Researchers have spent four decades trying to isolate what central bank independence is actually worth, and the most comprehensive recent estimates put a number on it.

A study covering 118 developing countries between 1980 and 2013 found that stronger legal independence reduces inflation by between one and six percentage points, an effect that holds even after accounting for how independence and inflation influence each other. A separate analysis of 96 developing countries over a similar period found independence cuts inflation volatility by roughly 64% of a standard deviation, a separate channel from the level effect: independent central banks don’t just keep prices lower, they keep them from swinging as wildly.

Both effects get stronger in more democratic countries, which is its own finding worth sitting with. Independence is not a substitute for political stability. It works best alongside it, and weakens fastest where it’s needed most.

Paper Versus Practice

Legal independence and operational independence are not the same thing, and the gap between them is where most of these reforms fail. A central bank statute can grant a governor a fixed term, insulate the institution from direct treasury financing, and bar the executive from setting interest rates, and still leave the bank exposed if the president can fire the governor outright or simply make the job untenable through public pressure.

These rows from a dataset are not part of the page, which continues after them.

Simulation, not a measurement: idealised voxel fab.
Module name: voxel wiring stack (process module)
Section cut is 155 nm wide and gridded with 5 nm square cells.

Turkey is the clearest illustration available. The Central Bank of the Republic of Turkey gained formal independence and adopted inflation targeting in 2001, and inflation fell from triple digits into single digits in the years that followed. The legal framework never substantially changed. What changed was the willingness of the executive to use it. President Recep Tayyip Erdoğan dismissed the bank’s governor by decree in 2019, then again in 2021 after Naci Ağbal raised rates to defend the currency. The bank cut its policy rate from 19% in August 2021 to 8.5% by February 2023 under direct political pressure, even as inflation climbed to 85% that October. It was not until a new, more orthodox governor was installed in mid-2023 and rates were pushed to 50% by March 2024 that inflation began a sustained decline, falling toward 30% by March 2026 as the policy rate eased to 37%.

A different country has already run a version of this fix on a related credibility problem, and it didn’t wait for a crisis to force the issue.

Two Years, Not Twenty

Argentina offers something close to a controlled experiment in the other direction. When Javier Milei took office in December 2023, annual inflation stood above 200% and the central bank had negative net reserves. His government’s first structural move was making the central bank independent of executive interference and committing to stop financing the deficit through the printing press. Inflation fell from that 211% peak to roughly 33% by February 2026, one of the fastest disinflation episodes documented in modern economic history.

The two cases share an instructive symmetry. Turkey had the legal architecture of independence and lost the substance of it through repeated political intervention. Argentina built the institutional commitment from a much worse starting point and converted it into results within roughly two years. The difference was never the law on the books. It was whether the executive treated that law as binding.

Four Things That Have to Hold

What distinguishes durable independence from the paper version comes down to four things, and they recur across every case where independence actually constrained political behavior instead of just describing it on a statute. A fixed governor term that the executive cannot shorten at will. A statutory bar on the central bank directly financing government deficits, the easiest channel for fiscal pressure to become monetary policy. A mandate narrow enough, usually price stability, that political actors cannot redefine the bank’s job mid-cycle. And a public, rules-based framework, inflation targeting being the standard model, that makes deviation visible in real time rather than invisible until the inflation print catches up months later.

None of these features works in isolation. A fixed term means little if the executive can simply make the position politically untenable, as Turkey demonstrated twice over. A narrow mandate means little if deficit financing remains an open channel. The structural separation has to hold on every front simultaneously, because political pressure tends to find whichever seam was left loose.

A Fight With No Expiration Date

Central bank independence stays one of monetary policy’s most contested fault lines because the incentive to violate it never expires. Politicians are judged on growth within their own term. Currency stability gets judged over years, often by people who weren’t in office when the institutional choices were made. That mismatch doesn’t belong to any one leader or one country, which is why the same fight keeps surfacing in different capitals under different governments, decade after decade.

Currency unification and central bank independence aren’t the same reform, but they fail for the same reason: a government that wants the short-term win more than it wants long-term credibility will eventually take the short-term win, no matter what the statute says. Libya’s central bank ran exactly that test, and the sequencing that converged its official and parallel exchange rates into a single number offers a tested answer to a closely related version of this same credibility problem.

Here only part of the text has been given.